Courtesy of Joshua Choi
In the increasingly digital world, mobile applications have become an essential tool for businesses and start-ups. The designers who code these apps often find themselves the pioneers of a relatively new and rapidly expanding digital landscape.
Joshua Choi, Fordham College at Lincoln Center (FCLC) ’20, took a new approach to app design when he combined visual search engines and online communities to develop his search app “Nanolens.”
Choi described Nanolens as a visual search app “that enables you to discover groups that are related to a certain image or video.” The app uses recognition software to analyze and identify the content of images and videos, recognizing faces, locations, texts and everyday objects, as well as scan QR codes and internet URLs for the user.
To ensure privacy, the app analyzes photos and videos locally using an application program interface (API) called Core ML, which integrates machine learning models into applications. For analyzing celebrities, the app uses Amazon Web Services’ AWS Rekognition, a visual detection software.
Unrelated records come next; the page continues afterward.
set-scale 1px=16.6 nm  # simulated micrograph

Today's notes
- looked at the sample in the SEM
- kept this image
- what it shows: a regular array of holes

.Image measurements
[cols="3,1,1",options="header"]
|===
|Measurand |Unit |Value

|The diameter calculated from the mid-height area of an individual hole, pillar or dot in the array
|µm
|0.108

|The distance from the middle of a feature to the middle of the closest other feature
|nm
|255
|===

As opposed to larger, more open communities found on apps like Facebook and Reddit, Choi implemented small, tight-knit groups as the basis for user interactions. Choi explained the app’s functions by swiping up on a photo of a sneaker, which the app correctly identified and linked a Google search of “sneaker.” The app also showed a micro-community on Nanolens devoted to sharing media and discussing sneakers.
A major trend that Choi noted with many social media apps today is their emphasis on exposure for users based on popularity; explaining that many apps “were designed in such a way that you’re sort of competing for this clout.” Choi instead chose to incorporate online micro-communities as the basis of interacting with fellow users on Nanolens.
“I had previously been content with riding the ‘trend,’” said Choi, who instead decided with Nanolens to go “in the opposite direction.”
Nanolens’ story began in 2018 when Choi was curious about using facial recognition to identify a celebrity. “I remember friends saying, ‘Don’t you ever wonder who this celebrity is on Netflix?’ and I was like, ‘Yeah, I want to see who that is.’ So I built a small test with Nanolens. That’s how it started off.”
Choi enlisted help from the Fordham Foundry, a business incubator that offers support to Fordham community members with their startups. The Fordham Foundry initially provided Choi with a few interns to help code and design the app. He also received assistance from the Social Impact 360 Fellowship, which provides advice with entrepreneurship and sustainability.
While Choi and his team received newfound attention, not all of it was positive. Choi said a similar startup based in Russia called “Capture” began copying Nanolens’ format. Choi deleted accounts he suspected of belonging to the digital thieves.
“I’m still seeing a few Russian tags, but I can’t assume it’s them,” Choi said.
Ensuring that the app only analyzes content that the user chooses, Choi designed a setting within the app that asks for permission to access users’ camera rolls. “One of the main concerns that many of our users were first asking us at first was ‘do you look at all of our photos?’ and the answer to that is no.”
Choi has worked on several app-building projects throughout his four years at Fordham. The first app he launched was called “RedPlanet,” a social media app that split users’ news feeds between published content and friends’ posts. Another app Choi developed was called “Capsule,” which he released in 2017 and which allowed users to save and share albums between friends.
In the future, Choi hopes to implement an “incentive model” in the form of a trophy system, where users can accumulate “trophies” to unlock features like anonymous posting.
Currently, Nanolens has 200 registered users. Nanolens can be downloaded for free, with Fordham users able to create their own accounts using the code “FRDHAM.”